Cryptocurrency exchanges are now requested to report suspected sanctions breaches to UK authorities under new rules recently introduced amid concerns that cryptos are being used to evade restrictions imposed in response to Russia’s invasion of Ukraine. 

The Guardian media reported the matter on Sunday., citing the updated official guidance of HM Treasury’s Office of Financial Sanctions Implementation (OFSI) on August 30. The regulator explicitly included cryptocurrencies and other valuable digital assets like non-fungible tokens (NFTs) among those that must be frozen if sanctions are imposed on an individual or a company.

The rules set by the regulator now mean that crypto exchanges commit a criminal offence if they fail to report customers designated for sanctions.

Under the latest regulation, crypto exchanges must immediately act if they suspect that one of their clients is under sanctions or if they suspect a breach of sanctions.

The new policy has given such exchanges obligations similar to just the likes of professionals like estate agents, accountants, lawyers, and jewellers.

Financial sanctions on people and firms linked to the regime of Vladimir Putin have been among the UK’s most prominent responses to the Ukraine invasion.
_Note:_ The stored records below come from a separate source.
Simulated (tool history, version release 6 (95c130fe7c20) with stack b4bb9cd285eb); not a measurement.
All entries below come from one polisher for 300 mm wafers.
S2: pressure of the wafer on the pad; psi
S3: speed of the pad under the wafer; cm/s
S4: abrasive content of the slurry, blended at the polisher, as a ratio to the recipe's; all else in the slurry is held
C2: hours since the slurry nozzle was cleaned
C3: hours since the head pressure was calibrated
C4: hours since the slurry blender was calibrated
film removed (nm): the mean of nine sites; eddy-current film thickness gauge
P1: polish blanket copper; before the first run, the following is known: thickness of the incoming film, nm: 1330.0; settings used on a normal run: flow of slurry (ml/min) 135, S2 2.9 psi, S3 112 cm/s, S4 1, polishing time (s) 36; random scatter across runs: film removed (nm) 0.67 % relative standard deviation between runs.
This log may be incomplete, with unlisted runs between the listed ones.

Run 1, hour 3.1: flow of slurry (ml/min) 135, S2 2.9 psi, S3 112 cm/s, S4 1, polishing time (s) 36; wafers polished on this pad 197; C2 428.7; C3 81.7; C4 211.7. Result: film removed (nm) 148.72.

Targets for sanctions have included Russian oligarchs and relatives with direct interests in crypto assets, including Vladimir Potanin, Said Gutseriev, and Oleg Deripaska, among others.

In April, Binance cryptocurrency exchange blocked the accounts of relatives of Russian politicians, including Polina Kovaleva, the stepdaughter of the foreign minister, Sergei Lavrov, Russian Foreign Minister, and Elizaveta Peskova, the daughter of Putin’s spokesperson, Dmitry Peskov.

This came as a response by the western powers led by the US, the UK, and the EU imposing unprecedented financial sanctions on Russia. During that time, fears amounted to Russian companies considering using cryptocurrency for international payments to dodge sanctions.

Using crypto to evade sanctions and move money across the globe was already illegal under UK laws. However, the new changes underline authorities’ concern that the new asset class could be used for evading sanctions because users do not depend on regulated entities to make transactions.

Whether Russia may try using cryptocurrencies to evade sanctions has been an open discussion since March this year. And decentralized finance (DeFi) and decentralized exchanges (DEX) platforms are seen as particularly vulnerable.

Cryptocurrencies have already been used to evade sanctions in Iran and North Korea.